USA Today got a facelift for its 30th. Last week, the newspaper unveiled a bold logo and layout redesign in an effort to stand apart from its competitors and entice more advertising and sales.
I absolutely agree that it was high time to spruce up the old logo. The graphic, typesetting and alignment needed to be ushered into the 21st century with some thoughtful reimagining. This rebranding process began over a year ago—and here is what these pioneers of creativity came up with:
My first thoughts: It’s clean. It’s modern. It’s a circle.
But then, am I thinking about this too critically? Is it admirably daring to be so simple? Are praise and accolades in order here? Once a few nice thoughts are out of the way, (I do like the brighter blue, I do like the less clunky type treatment) I still keep finding myself frustrated by that circle. I can’t shake the feeling that it’s staring at me with a smug and self-satisfied circle-y-ness that I just find annoying.

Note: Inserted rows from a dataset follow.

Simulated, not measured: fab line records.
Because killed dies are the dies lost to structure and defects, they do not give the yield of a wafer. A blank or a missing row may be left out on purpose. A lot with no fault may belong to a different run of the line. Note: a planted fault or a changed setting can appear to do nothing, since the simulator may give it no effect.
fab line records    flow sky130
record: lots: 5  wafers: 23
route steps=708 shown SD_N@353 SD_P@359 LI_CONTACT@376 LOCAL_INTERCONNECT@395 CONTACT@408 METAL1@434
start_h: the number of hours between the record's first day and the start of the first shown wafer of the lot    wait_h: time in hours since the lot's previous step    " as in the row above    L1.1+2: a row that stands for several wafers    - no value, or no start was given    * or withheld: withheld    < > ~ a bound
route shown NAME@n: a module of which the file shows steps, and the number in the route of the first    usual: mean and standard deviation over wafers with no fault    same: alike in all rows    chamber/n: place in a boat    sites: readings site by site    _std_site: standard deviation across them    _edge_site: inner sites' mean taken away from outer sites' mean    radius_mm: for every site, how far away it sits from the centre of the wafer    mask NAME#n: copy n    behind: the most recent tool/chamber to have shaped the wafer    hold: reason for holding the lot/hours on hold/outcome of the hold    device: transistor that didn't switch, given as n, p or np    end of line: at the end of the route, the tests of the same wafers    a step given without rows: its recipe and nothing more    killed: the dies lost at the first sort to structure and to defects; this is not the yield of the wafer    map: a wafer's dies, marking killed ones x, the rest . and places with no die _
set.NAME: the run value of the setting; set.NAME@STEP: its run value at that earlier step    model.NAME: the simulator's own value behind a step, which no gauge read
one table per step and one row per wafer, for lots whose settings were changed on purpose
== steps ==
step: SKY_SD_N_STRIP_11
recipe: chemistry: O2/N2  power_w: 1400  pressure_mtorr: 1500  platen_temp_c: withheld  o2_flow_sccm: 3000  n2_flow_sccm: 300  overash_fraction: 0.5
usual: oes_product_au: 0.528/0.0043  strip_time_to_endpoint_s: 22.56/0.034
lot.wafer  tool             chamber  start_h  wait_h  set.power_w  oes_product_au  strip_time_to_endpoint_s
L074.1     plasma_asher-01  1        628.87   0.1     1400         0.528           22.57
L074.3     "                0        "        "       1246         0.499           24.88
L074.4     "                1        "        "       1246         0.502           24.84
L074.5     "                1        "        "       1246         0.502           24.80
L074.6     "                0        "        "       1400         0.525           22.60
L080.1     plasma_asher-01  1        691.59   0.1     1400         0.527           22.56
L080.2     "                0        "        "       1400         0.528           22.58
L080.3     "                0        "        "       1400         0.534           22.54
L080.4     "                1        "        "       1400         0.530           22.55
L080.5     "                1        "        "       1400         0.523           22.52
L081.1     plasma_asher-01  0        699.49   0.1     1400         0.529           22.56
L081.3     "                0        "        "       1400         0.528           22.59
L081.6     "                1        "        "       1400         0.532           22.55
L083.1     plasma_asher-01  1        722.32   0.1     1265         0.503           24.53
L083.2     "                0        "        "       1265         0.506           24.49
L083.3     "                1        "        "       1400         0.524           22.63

Here it is in layout, which I am also not a fan of. Why do I feel like I’m looking at some kind of toddler toy designed to improve my cognitive learning skills rather than a newspaper?
Unfortunately, that’s not the end of this tale; the main logo is only the first assault. This logo is the master brand, but it also serves as the canvas or container, which will house imagery highlighting the main stories of the day. The imagery can be a clipped-out photo, or illustration, whatever works. Or doesn’t work:
The concept is that the logo will change every day for each main section to reflect the top story. That is either very ambitious, or very shortsighted. The mixture of all of these styles looks a bit generic and shoddy. If they want the logo to reflect a headline, I would rather see a style less schizophrenic. There could be hundreds of logos in their library—as long as each is clever and follows a similar style. There is a bright side. I did find some I like that maintain a consistent, clean look:
To be fair, when a daily story logo works, I can see it resonating with readers. I can imagine one person saying to another, “Did you see the logo for such and such story? That was interesting.” (Maybe that’s just because I’m a designer, but nonetheless. It’s plausible.) But more often than not, I see this effort falling short and becoming an unnecessary hassle for everyone involved: the graphics team in charge of creating each of these logos, and the reader’s eyes having to avoid the upper left corner of the page.
There are parts about the rebranding I think are great. The new icon system (below) is intuitive, fantastic and harmonious. But unfortunately, for me the logo (and all its crazy variations) misses the mark.